Luckily for me, I received a call on Tuesday afternoon telling me that they had a few vacancies for the next day! I was given the choice between a table outside at 7pm, or a table inside at 8:45pm. Given that Melbourne weather is highly unpredictable, I didn’t want to be eating outside in the pouring rain, or a gale blowing, so I opted for the later sitting inside. Whilst 8:45pm for dinner is very late for me (I’m usually eating at 6pm if I get my way!) I figured that building up my hunger was potentially a good strategy to tackle a 7 course banquet.
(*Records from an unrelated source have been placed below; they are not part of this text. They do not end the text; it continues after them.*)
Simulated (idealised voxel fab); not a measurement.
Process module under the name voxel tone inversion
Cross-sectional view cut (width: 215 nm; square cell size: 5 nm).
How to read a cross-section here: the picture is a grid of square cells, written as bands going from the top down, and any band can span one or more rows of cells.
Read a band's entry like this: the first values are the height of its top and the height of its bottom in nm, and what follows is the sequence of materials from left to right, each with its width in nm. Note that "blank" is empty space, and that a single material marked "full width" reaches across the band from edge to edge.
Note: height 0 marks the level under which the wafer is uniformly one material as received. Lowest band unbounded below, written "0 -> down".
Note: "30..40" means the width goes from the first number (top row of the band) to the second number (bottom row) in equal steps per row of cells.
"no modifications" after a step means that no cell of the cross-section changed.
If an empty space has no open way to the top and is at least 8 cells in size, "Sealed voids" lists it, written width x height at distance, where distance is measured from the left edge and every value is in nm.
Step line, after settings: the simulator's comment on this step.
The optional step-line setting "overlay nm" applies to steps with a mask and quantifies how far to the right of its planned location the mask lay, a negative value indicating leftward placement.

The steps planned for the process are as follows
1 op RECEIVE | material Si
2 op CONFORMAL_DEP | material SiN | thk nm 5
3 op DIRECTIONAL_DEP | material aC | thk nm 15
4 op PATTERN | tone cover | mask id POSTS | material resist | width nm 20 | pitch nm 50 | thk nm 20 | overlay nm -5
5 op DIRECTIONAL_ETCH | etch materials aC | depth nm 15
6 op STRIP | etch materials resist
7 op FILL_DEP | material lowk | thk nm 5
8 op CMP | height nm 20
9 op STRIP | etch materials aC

When we got there at 8:45pm on the dot, we were told that there was no tables inside and that we would be seated outside. I was not a happy camper, especially since I had chosen this later timeslot to have an inside table, but unless we were prepared to wait 20 minutes, there was little choice but to sit outdoors. By this stage I was starving, and 20 minutes seemed like an eternity, so I refrained from throwing a tantrum and reluctantly took the outdoor option. Much to the credit of Köy, the outdoor area really was quite comfortable. It was lined with fake grass, covered, and had outdoor heaters. Melbourne was also cooperating, and it was a still night with no rain, and not too cold either. And so I was proven wrong, eating outdoors in winter didn’t seem to be all that bad.

A lovely waiter handed us a sheet with the menu for the night. He ran through each of the courses and then explained the alternative vegetarian options for me. I was a little too excited at the prospect of launching into a Turkish feast so I really didn’t pay attention to the details, and decided that it was best to just let the dishes arrive and enjoy them as they came!

Our first 'course' arrived almost instantly. It would be a bit generous to call this a proper course, it was more like a canape, but nevertheless it was delicious, and a good sign for things to come. The standard option was cured trout served with avocado puree in a canape spoon. My vegetarian option was sigara boregi. This was a Turkish spring roll filled with feta and herbs like parsley and mint. It was served with a rose flavoured jam and was delicious. I am a sucker for anything deep fried so I was very satisfied with my option.

Second course was a typical Middle Eastern staple, bread and tip. But make no mistake this was no ordinary dip. We were served Turkish bread with smoked hummus with pine nuts and dates. The hummus, whilst not tasting smoky, had an amazing depth of flavour, and the dates provided a lovely sweetness. Pine nuts are always a luxury and they added a lovely crunch to the dip. The other half remarked that this was the best hummus he had ever tasted, and I have to say that he was probably right. A generous serve of bread was provided and we used this to mop the bowl of dip completely clean. It was pretty clear that we liked this dish!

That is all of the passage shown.